Putting producers in driver’s seat | Producers not getting benefits of rising retail price for lamb
The Saskatchewan Sheep Development Board is testing the waters to see if there is enough interest in forming a national lamb co-operative.
“There is an $18 spread of what the producer is getting and what lamb is selling for in the marketplace,” said Terry Ackerman, an Ontario-based consultant who has been hired to develop a business model for a new co-operative. “Our job is to eliminate that spread.”
Ackerman said sheep producers have become “price takers, not price setters,” and he believed a national lamb co-operative will help producers make more money.
“The reality of it is, in most markets in Canada, producers use terms like, ‘we got rid of my lambs.’ They sell lambs for maybe $2 to $2.25 a pound. The price at retail is $22 to $25 a lb.,” he said.
“In effect, what they’re doing is foregoing an incredible opportunity to make more money to increase their farm cash receipts.… While the market is doing very well in lamb, the producers’ real income hasn’t shifted that much.”
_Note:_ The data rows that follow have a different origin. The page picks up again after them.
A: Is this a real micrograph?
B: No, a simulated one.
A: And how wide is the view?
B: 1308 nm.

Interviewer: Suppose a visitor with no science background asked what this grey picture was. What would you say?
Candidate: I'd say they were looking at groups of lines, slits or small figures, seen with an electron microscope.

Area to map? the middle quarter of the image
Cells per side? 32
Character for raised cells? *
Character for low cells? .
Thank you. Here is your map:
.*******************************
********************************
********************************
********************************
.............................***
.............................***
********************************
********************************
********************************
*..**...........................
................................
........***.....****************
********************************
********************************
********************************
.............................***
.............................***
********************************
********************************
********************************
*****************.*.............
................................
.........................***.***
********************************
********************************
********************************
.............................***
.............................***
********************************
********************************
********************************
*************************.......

Gord Schroeder of the development board said the organization’s members asked it to investigate ways producers can add more value to their lambs.
The marketing co-op is one thing the board is investigating.
Ackerman said 200 producers raising 30,000 lambs a year would be needed to form the co-op. Meetings in British Columbia, Alberta, Saskatchewan, Manitoba and Ontario have attracted more than 300 lamb producers, processors and retailers, he added.
The new generation co-op would include membership and production shares.
A membership share would cost $500 and would give the owner one vote in the co-op. A production share would cost the lamb producer a one-time fee of $30 for each lamb committed to the co-operative and would need a minimum of 25 production shares, or 25 percent of the number of ewes in the flock.
Ackerman said the co-op wouldn’t build its own plant. Instead, it would channel lamb production from three provinces into an existing plant and help raise the price.
“When we book plant time, the model works.”
Ackerman said the Canadian Lamb Co-operative would also establish extension services to help new producers enter the industry and existing producers expand.
Establishing a co-op would also develop a Canadian lamb brand that would help regain Canadian market share now filled by Australian and New Zealand lamb imports.
“There is virtually no marketing for Canadian lamb in the market,” he said. “The only brand is New Zealand lamb. That is the brand of Canada.”
Ackerman said he hoped to finalize incorporation plans in the next month and then present an offering statement to producers for shares. The co-op could begin purchasing lambs by this spring or summer.
“This is truly an operation that is appealing to producers across the country,” said Ackerman.
Roy Leitch isn’t one of them.
“I’m not interested in it at all in any shape or form,” said Leitch, who owns Canada’s largest sheep feedlot near Brandon.
He said he is tired of moneymaking offers from people who are not putting up any of their own funds.
“I want to see their money up front, not mine. I have seen it all before.”
Leitch said he recently had a proposal from an Ontario processor that promised an increased price to Leitch, but the proposal collapsed.
“If it is such a great idea, why don’t they put up the money? If something goes wrong, they walk away.”
Leitch isn’t sure an extra $20 a head is available to producers just by moving the marketing around. What he does know is Canada is facing its largest shortage of lamb in years.
“The shortage of lambs is unbelievable,” said Leitch, who hopes the offspring of ewe lambs kept back for breeding last year will soon be coming to market.
“We’ve got to have numbers to run a business,” said Leitch, who ships his lambs to five slaughter plants in Ontario and Quebec.
“I can’t get enough lambs.”
Albert Schemers, a sheep producer from Big Valley, Alta., said his feedlot is almost empty for the first time in years, which he blames on strong demand for lamb at auction markets.
“The price is so high I can’t even afford to feed them,” said Schermers, who believes more packing plant capacity, rather than a co-op, is needed to help boost sheep numbers.
“We had a co-op at Innisfail, but that didn’t work,” said Schermers, referring to the Alberta Lamb Co-operative plant that has been sold several times and is now operating as SunGold Specialty Meats.
The number of sheep and lambs in Canada has started to climb after years of decline. Statistics Canada reported ewe numbers increased by almost four percent from 81,000 head in January 2010 to 84,200 in January 2011.